Image for Magnum baits for heavyweights
T.J. Taylor hand pours his own lizards, worms and snakes, measuring 14 to 24 inches on his quest for the largest lunkers.
March 28, 2005 • Matt Williams • Archives

When T.J. Taylor talks, the big bass listen. If you’re an avid angler who enjoys getting the big bite from time to time, it might be a good idea you cupped an ear as well.

Taylor is a fishing/hunting guide from Lubbock, Texas, who appears to have cracked the magical code for catching giant largemouth bass off spawning beds at Lake Alan Henry, a 2,800-acre impoundment located midway between Lubbock and Sweetwater, Texas.

Between Jan. 1 and April 30 of last year, Taylor claims he and his clients caught and released a remarkable 26 bass over 10 pounds from the tiny, West Texas impoundment.

Amazingly, that’s more than half the number of people who live in the nearest town. With a population of 50, Justiceburg, Texas, doesn’t have a post office or a school. The town is best known as the home of Norm Cash – a major league baseball Hall of Famer.

But if Taylor keeps up his big bass antics, the remote community at the intersection of State Highway 84 and Farm-to-Market Road 2458 will soon have a new star to crown in Alan Henry.

Constructed 10 years ago on the Big Mountain Fork of the Brazos River, the lake was built to provide a secondary source of water for the city of Lubbock. In the meantime, the Garza County impoundment has quietly blossomed into what could very well be the best little bass lake in Texas and maybe the hottest trophy bass lake in the country.

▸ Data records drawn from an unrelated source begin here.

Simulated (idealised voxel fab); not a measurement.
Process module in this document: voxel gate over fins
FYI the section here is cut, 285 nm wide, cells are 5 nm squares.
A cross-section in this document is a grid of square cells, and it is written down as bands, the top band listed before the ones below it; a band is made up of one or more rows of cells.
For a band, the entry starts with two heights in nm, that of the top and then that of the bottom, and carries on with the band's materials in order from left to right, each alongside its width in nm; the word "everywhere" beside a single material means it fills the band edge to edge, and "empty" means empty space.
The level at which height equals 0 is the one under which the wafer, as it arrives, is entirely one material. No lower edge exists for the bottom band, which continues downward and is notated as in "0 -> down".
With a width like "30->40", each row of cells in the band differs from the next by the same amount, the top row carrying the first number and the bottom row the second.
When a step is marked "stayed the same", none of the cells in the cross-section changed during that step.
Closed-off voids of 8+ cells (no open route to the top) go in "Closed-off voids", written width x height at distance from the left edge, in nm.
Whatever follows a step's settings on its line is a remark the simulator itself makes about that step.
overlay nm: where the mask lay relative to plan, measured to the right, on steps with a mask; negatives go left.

T.J. Taylor holds a 13-pound Lake Alan Henry largemouth.“This is one phenomenal fishery,” Taylor said. “There are more bass over 13 pounds caught out of this lake than most people realize. The fish are going to keep right on growing and the lake is just going to keep getting better. It wouldn’t surprise me if the next Texas state record comes out of Alan Henry.”

If there is indeed a new state record (the current record is 18.18 pounds) caught from the little West Texas lake, there is a good chance it will be done sometime during March or the first three weeks of April. According to Taylor, that’s the bewitching time for Alan Henry heavyweights.

“From the end of March through the first part of May, I can pretty much guarantee a client a shot at a bass over 8 pounds,” he said. “For double-digit fish, March and April are tough to beat.”

Take that as sound advice from someone who knows.

Taylor has been guiding at Alan Henry for several years and arguably catches more fish topping the 10-pound mark than anyone. But the spring of 2004 was completely off the charts in comparison to previous years.

Taylor’s run on gorilla largemouths included a pair of whoppers that pushed his hand-held scale to 12.9 pounds, one 12.4-pounder and a 13.85-pounder that found a temporary home in a lunker bunker at the Texas ShareLunker headquarters in Athens, Texas.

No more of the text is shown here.